We have spent much of the past few years discovering that the digitization of news is ruining how we collectively process information. Technology allows us to burrow into echo chambers, exacerbating misinformation and polarization and softening up society for propaganda. With artificial intelligence making audio and video as easy to fake as text, we’re entering a hall-of-mirrors dystopia, what some are calling an “information apocalypse.” And we’re all looking to the government and to Facebook for a fix.

But don’t you and I also have a part to play? Getting news only from print newspapers may be extreme and probably not for everyone. But the experiment taught me several lessons about the pitfalls of digital news and how to avoid them.

I distilled those lessons into three short instructions, the way the writer Michael Pollan once boiled down nutrition advice: Get news. Not too quickly. Avoid social.

Get news.

I know what you’re thinking: Listening to a Times writer extol the virtues of print is like taking breakfast suggestions from Count Chocula. You may also wonder if I am preaching to the choir; doesn’t everyone reading this story already appreciate print?

Probably not. The Times has about 3.6 million paying subscribers, but about three-quarters of them pay for just the digital version. During the 2016 election, fewer than 3 percent of Americans cited print as their most important source of campaign news; for people under 30, print was their least important source.

I’m nearly 40, but I’m no different. Though I have closely followed the news since I was a kid, I always liked my news on a screen, available at the touch of a button. Even with this experiment, I found much to hate about print. The pages are too big, the type too small, the ink too messy, and compared with a smartphone, a newspaper is more of a hassle to consult on the go.

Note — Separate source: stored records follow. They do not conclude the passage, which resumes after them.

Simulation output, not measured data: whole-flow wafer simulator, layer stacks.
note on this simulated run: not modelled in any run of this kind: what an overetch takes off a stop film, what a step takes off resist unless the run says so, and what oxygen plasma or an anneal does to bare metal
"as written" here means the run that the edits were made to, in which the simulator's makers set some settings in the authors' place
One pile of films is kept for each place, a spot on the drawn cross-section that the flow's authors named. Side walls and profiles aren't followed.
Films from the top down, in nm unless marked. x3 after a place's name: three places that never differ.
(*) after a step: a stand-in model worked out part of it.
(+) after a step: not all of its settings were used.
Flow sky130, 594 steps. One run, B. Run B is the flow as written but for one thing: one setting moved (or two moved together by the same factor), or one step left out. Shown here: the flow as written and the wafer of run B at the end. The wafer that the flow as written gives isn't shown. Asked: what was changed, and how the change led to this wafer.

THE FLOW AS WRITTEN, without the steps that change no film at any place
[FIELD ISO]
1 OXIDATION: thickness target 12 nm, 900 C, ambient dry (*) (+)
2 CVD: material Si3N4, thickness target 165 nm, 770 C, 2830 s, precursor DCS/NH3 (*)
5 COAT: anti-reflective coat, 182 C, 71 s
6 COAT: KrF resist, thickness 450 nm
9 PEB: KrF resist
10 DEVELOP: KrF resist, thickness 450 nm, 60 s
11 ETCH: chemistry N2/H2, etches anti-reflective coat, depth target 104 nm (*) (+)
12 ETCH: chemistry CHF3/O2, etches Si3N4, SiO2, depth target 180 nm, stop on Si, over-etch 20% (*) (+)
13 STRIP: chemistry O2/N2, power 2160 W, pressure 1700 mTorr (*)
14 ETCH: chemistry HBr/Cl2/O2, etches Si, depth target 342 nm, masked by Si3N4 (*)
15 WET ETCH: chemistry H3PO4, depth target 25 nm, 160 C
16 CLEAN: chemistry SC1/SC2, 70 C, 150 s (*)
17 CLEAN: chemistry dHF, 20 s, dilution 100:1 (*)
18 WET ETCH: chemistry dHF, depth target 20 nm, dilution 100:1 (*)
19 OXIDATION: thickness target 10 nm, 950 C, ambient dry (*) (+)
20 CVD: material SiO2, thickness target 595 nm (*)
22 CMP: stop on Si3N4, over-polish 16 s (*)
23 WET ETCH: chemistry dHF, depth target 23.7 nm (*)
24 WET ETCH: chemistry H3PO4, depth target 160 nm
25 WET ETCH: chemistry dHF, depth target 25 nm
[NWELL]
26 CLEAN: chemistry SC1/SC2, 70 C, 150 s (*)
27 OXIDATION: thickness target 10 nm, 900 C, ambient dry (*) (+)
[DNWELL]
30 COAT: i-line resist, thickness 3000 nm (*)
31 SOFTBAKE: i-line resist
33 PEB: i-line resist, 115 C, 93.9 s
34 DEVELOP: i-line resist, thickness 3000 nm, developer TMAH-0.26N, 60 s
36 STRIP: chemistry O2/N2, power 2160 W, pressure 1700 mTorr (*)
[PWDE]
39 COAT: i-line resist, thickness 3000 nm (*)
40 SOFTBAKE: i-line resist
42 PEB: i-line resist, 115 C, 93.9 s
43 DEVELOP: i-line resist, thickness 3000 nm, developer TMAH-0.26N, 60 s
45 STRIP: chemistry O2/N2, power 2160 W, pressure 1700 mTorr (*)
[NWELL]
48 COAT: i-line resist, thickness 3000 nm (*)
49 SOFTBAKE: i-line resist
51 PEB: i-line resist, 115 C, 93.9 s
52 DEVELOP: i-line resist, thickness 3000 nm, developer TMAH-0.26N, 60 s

Print also presents a narrower mix of ideas than you find online. You can’t get BuzzFeed or Complex or Slate in print. In California, you can’t even get The Washington Post in print. And print is expensive. Outside New York, after introductory discounts, seven-day home delivery of The Times will set you back $81 a month. In a year, that’s about the price of Apple’s best iPhone.

What do you get for all that dough? News. That sounds obvious until you try it — and you realize how much of what you get online isn’t quite news, and more like a never-ending stream of commentary, one that does more to distort your understanding of the world than illuminate it.

I noticed this first with the deal Democrats made to end the government shutdown late in January. On the Jan. 23 front pages, the deal was presented straight: “Shutdown Ends, Setting Up Clash Over ‘Dreamers,’” ran The Times’s headline on the news story, which appeared alongside an analysis piece that presented the political calculations surrounding the deal.

Many of the opinions in that analysis could be found on Twitter and Facebook. What was different was the emphasis. Online, commentary preceded facts. If you were following the shutdown on social networks, you most likely would have seen lots of politicians and pundits taking stock of the deal before seeing details of the actual news.

I want to see the government re-open as much as anyone, but this bill fails to fix the moral issue we must solve. That's why I voted against it.
— Kirsten Gillibrand (@SenGillibrand) Jan. 22, 2018

This is common online. On social networks, every news story comes to you predigested. People don’t just post stories — they post their takes on stories, often quoting key parts of a story to underscore how it proves them right, so readers are never required to delve into the story to come up with their own view.

There’s nothing wrong with getting lots of shades of opinion. And reading just the paper can be a lonely experience; there were many times I felt in the dark about what the online hordes thought about the news.

Still, the prominence of commentary over news online and on cable news feels backward, and dangerously so. It is exactly our fealty to the crowd — to what other people are saying about the news, rather than the news itself — that makes us susceptible to misinformation.

Not too quickly.

It’s been clear that breaking news has been broken since at least 2013, when a wild week of conspiracy theories followed the Boston Marathon bombing. As I argued then, technology had caused the break.

Real life is slow; it takes professionals time to figure out what happened, and how it fits into context. Technology is fast. Smartphones and social networks are giving us facts about the news much faster than we can make sense of them, letting speculation and misinformation fill the gap.

It has only gotten worse. As news organizations evolved to a digital landscape dominated by apps and social platforms, they felt more pressure to push news out faster. Now, after something breaks, we’re all buzzed with the alert, often before most of the facts are in. So you’re driven online not just to find out what happened, but really to figure it out.

This was the surprise blessing of the newspaper. I was getting news a day old, but in the delay between when the news happened and when it showed up on my front door, hundreds of experienced professionals had done the hard work for me.

Now I was left with the simple, disconnected and ritualistic experience of reading the news, mostly free from the cognitive load of wondering whether the thing I was reading was possibly a blatant lie.

Another surprise was a sensation of time slowing down. One weird aspect of the past few years is how a “tornado of news-making has scrambled Americans’ grasp of time and memory,” as my colleague Matt Flegenheimer put it last year. By providing a daily digest of the news, the newspaper alleviates this sense. Sure, there’s still a lot of news — but when you read it once a day, the world feels contained and comprehensible rather than a blur of headlines lost on a phone’s lock screen.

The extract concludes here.